Squid and I get the keg and roll it out. I honestly think our plan at this moment was to get a cab or something. I really have no idea.
As we’re rolling it out, a guy scoots up to me and says, “Hey, can I see some ID for that keg?” He then flashes a badge.
At this point, basically everything went to shit, because I’m not from Tennessee, I’m not a licensed driver there, and as I said, I was 20 at this moment — despite the fact that I would be 21 in about five months. The first thing that went through my head was Jesus, I should have waited just five more months. The next thing was Another liquor store would have been better. The final thing, all in about the span of three seconds, was Fuck, how do I handle this?
Showed the cop my ID, he ran it, it was fake. (No surprises so far.) He instructed me to sit on the curb with these two other kids who had just been popped. (I think “popped” is the right slang here.) They looked maybe 16-17. Skater kids, too.

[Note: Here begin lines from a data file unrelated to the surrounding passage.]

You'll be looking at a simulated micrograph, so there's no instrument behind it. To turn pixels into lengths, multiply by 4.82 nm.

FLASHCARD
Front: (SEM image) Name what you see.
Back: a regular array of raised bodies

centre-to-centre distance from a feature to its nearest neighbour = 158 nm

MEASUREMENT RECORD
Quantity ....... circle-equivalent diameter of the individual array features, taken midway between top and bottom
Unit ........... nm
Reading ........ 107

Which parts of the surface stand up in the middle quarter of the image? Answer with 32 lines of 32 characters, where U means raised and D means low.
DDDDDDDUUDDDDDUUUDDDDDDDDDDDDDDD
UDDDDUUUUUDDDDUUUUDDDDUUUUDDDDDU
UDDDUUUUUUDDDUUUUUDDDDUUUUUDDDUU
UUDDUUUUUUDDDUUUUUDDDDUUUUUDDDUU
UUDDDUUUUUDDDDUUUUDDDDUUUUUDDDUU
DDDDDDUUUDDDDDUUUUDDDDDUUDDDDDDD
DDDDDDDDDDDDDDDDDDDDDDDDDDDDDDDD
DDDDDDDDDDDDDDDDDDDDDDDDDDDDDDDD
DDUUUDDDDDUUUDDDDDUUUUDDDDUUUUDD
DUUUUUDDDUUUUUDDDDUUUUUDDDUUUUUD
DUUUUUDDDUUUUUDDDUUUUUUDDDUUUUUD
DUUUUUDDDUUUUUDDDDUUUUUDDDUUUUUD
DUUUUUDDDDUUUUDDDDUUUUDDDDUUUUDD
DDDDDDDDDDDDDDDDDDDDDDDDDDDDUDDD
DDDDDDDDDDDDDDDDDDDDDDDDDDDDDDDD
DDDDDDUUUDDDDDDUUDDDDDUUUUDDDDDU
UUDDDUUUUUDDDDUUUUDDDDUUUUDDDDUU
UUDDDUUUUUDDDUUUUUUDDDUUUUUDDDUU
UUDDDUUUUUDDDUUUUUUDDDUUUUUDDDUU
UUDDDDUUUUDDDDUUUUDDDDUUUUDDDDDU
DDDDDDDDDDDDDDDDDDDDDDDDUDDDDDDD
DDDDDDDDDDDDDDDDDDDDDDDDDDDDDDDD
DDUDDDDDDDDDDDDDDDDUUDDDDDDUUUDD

There was a period of about 8-10 minutes of logistics where cops talked, walkie-talkies buzzed, lights flickered, and a small crowd grew on the street with these three people (under-21s) sitting there. Squid stood by. The keg had been returned to the store, but like I said, my man is loyal.
Finally the cop comes over and tells the three of us he’s taking us to jail.
Here’s where maybe it got a little weird.
I come from a good area and had a relatively privileged middle class upbringing. People like me aren’t supposed to go to jail, even for stupid things like trying to buy a keg at 20 and 7 months old. I didn’t want to have this conversation with my parents, or other friends, or even with myself. I was a fucking kick-ass debater in high school, so I felt like reasoning with this cop would be a good strategy.
I had recently seen the movie Traffic; if you’ve never seen it, it’s basically an Oscar-winning movie about the differing levels of the drug trade and how it affects people and institutions.
Having seen this movie, and being generally intrigued by the drug trade as is, I had an idea to float to this cop.
You had three people sitting on this curb, all under-aged. The liquor store had carded them, yes, but ultimately also sold them liquor. 16 to 20 year-olds will always chase the dream of drinking if that’s what’s cool in their friend group. You can’t change the demand side of things, right … but maybe you can change the supply.
So I basically told the cop, “This isn’t right. Instead of busting us, you need to bust the store.”
At first he ignored me, so I said it again, this time a little louder.
“Logically, from an economics standpoint, you should bust the store.”
(Freshman year of college, I got a C-Minus in Microeconomics.)
“Bust the store, not the demand-side. You can’t change the demand side!”
Eventually he came over to me and told me to shut up. Within about three minutes, me and the two others were put in a paddy wagon.
As this happened, for some reason — that I still don’t understand — the cops asked the three of us to take off our shoelaces, belt, etc. (The stated reason was that it might be a threat to us in jail.) I take this stuff off, and, of course, my pants half fall down past my ass. Now there’s a crowd of people rubbernecking our situation, plus traffic driving by, and my ass is half-exposed to a solid crowd of 50 + those in cars. Laughter ensues.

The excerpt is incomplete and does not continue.